Boys are twice as likely to drop out of school and four times as likely to be expelled, in comparison to girls. As early as elementary school, boys confront messages about masculinity (what it means to be a man) that lead them to suppress their emotions, deny their need for close friendships, objectify and degrade women, and resolve conflicts through violence.
The Representation Project’s The Mask You Live In curriculum encourages students from kindergarten through university levels to think critically about ways in which gender stereotypes manifest in their lives – in the media and elsewhere – and intersect with race, class, and circumstance to influence people’s attitudes, behaviors, and options. Through classroom activities designed to engage students in thoughtful discussions that are relevant and meaningful to them, students will learn to question and critique gender norms that are inaccurate and/or incomplete and to become savvy consumers of media.
The goal of this curriculum is to foster and support students’ healthy resistance against societal messages and pressures that undermine their sense of integrity, hinder their interpersonal relationships, and limit their opportunities. With an emphasis on creating participatory experiences that will impact students’ views and ways of being in the world, this curriculum strives to inform and more importantly to empower students to acknowledge and honor the full range of their humanity, and to define success in terms of their ability to feel whole, connected, and valued.

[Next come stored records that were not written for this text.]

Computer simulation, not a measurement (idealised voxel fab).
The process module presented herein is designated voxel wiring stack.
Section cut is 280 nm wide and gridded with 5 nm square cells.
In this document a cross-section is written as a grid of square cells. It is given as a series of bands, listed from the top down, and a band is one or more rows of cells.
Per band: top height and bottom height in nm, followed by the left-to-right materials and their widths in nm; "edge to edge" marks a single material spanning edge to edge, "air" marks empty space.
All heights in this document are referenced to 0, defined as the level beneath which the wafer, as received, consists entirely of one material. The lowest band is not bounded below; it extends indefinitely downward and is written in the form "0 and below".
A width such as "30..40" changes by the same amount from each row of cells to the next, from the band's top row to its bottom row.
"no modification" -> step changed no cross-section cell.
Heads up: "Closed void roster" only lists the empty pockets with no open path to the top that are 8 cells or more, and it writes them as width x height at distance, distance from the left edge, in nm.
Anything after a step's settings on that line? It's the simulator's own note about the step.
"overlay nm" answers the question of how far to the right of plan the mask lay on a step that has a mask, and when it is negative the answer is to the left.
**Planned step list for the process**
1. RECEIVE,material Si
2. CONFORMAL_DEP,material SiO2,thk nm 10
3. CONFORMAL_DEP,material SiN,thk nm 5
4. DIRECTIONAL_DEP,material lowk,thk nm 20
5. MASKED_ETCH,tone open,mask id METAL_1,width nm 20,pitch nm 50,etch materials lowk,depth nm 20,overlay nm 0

Educators and mentors use our films and curricula in classrooms, after-school programs, athletic teams, and community education events. The Mask You Live In Curriculum is available with the purchase of a Single Classroom License, Whole School License, Community License, or for FREE HERE. The curriculum can be used with or without the film.
• Grades K – 5: PDF Curriculum with lesson plans, activities, resources, and age-appropriate film clips
• Middle & High School: PDF Curriculum with lesson plans, activities, resources, and age-appropriate film clips
• Colleges & University (and Workshop Use): PDF Discussion Guide with lesson plans, activities, and resources (no film clips)
See our curriculum overview here.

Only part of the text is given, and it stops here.